Web crawling with IP rotation via Tor
This project is not maintained and was intended mainly for learning purposes. Use at your discretion and feel free to fork!
Requests with IP rotation; TorCrawler is a layer on top of Python’s requests module that routes traffic through Tor.
Sometimes you need to crawl a big directory and sometimes that means making a lot of requests. You may want to brute force it and run the risk of getting your IP blacklisted (just go to a coffee shop, right?), but probably not. You probably just want to deploy your crawler on an cloud instance and forget about it. If so, this one’s for you.
IMPORTANT: This module will only work with Python 3 due to problems arising from cross-usage of sockets. In the same vein, instantiating multiple instances of TorCrawler leads to SOCKS failure because the port is already being used. So for now, you should only create one instance and use Python 3.

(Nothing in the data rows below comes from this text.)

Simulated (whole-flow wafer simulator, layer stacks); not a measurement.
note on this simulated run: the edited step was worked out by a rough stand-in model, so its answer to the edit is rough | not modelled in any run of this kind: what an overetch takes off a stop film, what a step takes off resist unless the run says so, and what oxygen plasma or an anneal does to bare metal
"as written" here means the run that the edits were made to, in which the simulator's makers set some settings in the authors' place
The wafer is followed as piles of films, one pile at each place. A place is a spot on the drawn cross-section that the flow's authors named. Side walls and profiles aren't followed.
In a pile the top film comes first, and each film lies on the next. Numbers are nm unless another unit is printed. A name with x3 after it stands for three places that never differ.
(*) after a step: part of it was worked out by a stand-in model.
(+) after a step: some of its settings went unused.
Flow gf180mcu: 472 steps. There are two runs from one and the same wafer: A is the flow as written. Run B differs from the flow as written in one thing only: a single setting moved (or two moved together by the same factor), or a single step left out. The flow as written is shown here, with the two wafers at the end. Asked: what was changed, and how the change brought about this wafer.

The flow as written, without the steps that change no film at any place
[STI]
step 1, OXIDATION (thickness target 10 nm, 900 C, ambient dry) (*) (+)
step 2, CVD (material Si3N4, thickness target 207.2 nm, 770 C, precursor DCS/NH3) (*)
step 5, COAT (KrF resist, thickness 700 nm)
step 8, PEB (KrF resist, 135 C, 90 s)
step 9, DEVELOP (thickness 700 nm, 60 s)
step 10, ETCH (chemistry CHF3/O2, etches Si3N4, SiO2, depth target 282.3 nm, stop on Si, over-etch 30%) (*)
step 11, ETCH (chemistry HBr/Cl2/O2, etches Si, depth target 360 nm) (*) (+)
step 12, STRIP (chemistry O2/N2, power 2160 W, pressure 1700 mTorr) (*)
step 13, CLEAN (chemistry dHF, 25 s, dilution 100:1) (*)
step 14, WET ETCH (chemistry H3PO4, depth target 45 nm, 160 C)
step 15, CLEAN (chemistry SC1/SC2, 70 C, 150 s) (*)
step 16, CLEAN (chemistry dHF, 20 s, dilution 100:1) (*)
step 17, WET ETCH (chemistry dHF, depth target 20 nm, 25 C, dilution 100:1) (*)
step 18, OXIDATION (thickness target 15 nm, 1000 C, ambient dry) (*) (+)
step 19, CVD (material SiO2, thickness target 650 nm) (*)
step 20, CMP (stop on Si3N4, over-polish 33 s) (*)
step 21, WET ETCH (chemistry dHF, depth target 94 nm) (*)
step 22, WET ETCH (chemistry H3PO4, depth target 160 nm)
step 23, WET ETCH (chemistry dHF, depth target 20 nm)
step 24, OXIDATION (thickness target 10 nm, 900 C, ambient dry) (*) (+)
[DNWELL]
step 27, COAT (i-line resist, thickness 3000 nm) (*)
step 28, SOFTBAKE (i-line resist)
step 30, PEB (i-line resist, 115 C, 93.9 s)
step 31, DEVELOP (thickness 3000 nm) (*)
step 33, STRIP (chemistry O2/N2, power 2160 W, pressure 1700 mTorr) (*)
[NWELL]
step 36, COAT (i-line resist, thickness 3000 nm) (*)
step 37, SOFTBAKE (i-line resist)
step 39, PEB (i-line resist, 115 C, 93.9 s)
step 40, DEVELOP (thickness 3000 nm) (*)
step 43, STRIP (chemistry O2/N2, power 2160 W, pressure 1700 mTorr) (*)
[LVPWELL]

To start crawling from scratch, make sure you have Tor set up and that you have it configured properly (see below section called “Configuring Tor”). Once you do, boot it up and then load a TorCrawler
instance.
from TorCrawler import TorCrawler
crawler = TorCrawler()
crawler.ip
>>> '113.10.95.15'
# Make a GET request (returns a BeautifulSoup object unless use_bs=False)
data = crawler.get("http://somewebsite.com")
data
>>> <!DOCTYPE doctype html>...
# TorCrawler will, by default, rotate every n_requests.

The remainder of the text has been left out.